There are all sorts of reasons why we choose the Mass we usually go to: maybe it’s the music, or the lack of it, or the bells and smells, or the lack of them… On a normal Sunday, whatever Mass we choose and for whatever reasons, we will at least hear the same readings. It is not so, however, when we choose our Christmas Mass. I am quite sure no one decides which Christmas Mass to attend on the basis of what the readings are going to be, but nevertheless our choice makes a difference. There are actually four Masses of Christmas, with different prayers as well as different readings, and each of them will fulfil your obligation: the first is the Vigil Mass, for the evening before; the second is the Midnight Mass, the third the Dawn Mass and the fourth the Daytime Mass, which might be used several times if your church has lots of Masses on a Sunday.

So I thought it might be helpful to look at the four Gospel readings we might hear and see how they fit together: this way, whatever decision we make about our Christmas observance, we need not miss out on the bigger picture.

The Gospel for the Vigil Mass is the beginning of St Matthew’s Gospel, culminating in the birth of Jesus but beginning, famously, somewhat earlier in time, with Abraham begetting Isaac. It is obvious that the Evangelist’s purpose is to root the birth of Christ in the story of Israel, to show that the coming of Jesus as the Messiah is the fulfilment of that history of promise and hope. Abraham is the man chosen by God after the scattering of humanity following the attempt to climb to heaven at Babel. He is chosen as a new beginning, the focus of a new human family through which God will restore all mankind to friendship with himself. Christ’s ancestry runs from him through the tribe of Judah, through King David, through the experience of exile, and through a series of remarkable but also controversial women. 

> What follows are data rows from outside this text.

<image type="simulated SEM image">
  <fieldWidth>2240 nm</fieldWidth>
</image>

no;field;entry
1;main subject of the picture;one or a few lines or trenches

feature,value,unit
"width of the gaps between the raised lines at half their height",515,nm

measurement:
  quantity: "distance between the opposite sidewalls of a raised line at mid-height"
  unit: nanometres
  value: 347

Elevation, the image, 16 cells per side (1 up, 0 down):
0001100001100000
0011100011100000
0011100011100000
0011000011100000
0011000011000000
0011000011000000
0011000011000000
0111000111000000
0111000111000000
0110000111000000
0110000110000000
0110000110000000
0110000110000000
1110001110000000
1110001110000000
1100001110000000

But the pattern breaks just as it reaches its conclusion. Instead of “Jacob was the father of Joseph and Joseph was the father of Jesus”, we read “…Joseph, the husband of Mary; of her was born Jesus”. Matthew makes it perfectly plain that Jesus had no human father. He still belongs to the history of his ancestors, yet he also shatters that history, at once fulfilling and confounding the expectations of Israel and of humanity. His coming is of far more significance even than we dared to hope.

Notice also how the emphasis in St Matthew’s telling of the story is on Joseph: it is he who must accept the word of the angel and, by giving Christ the profoundly significant name of Jesus, accept him on behalf of us all as our Saviour.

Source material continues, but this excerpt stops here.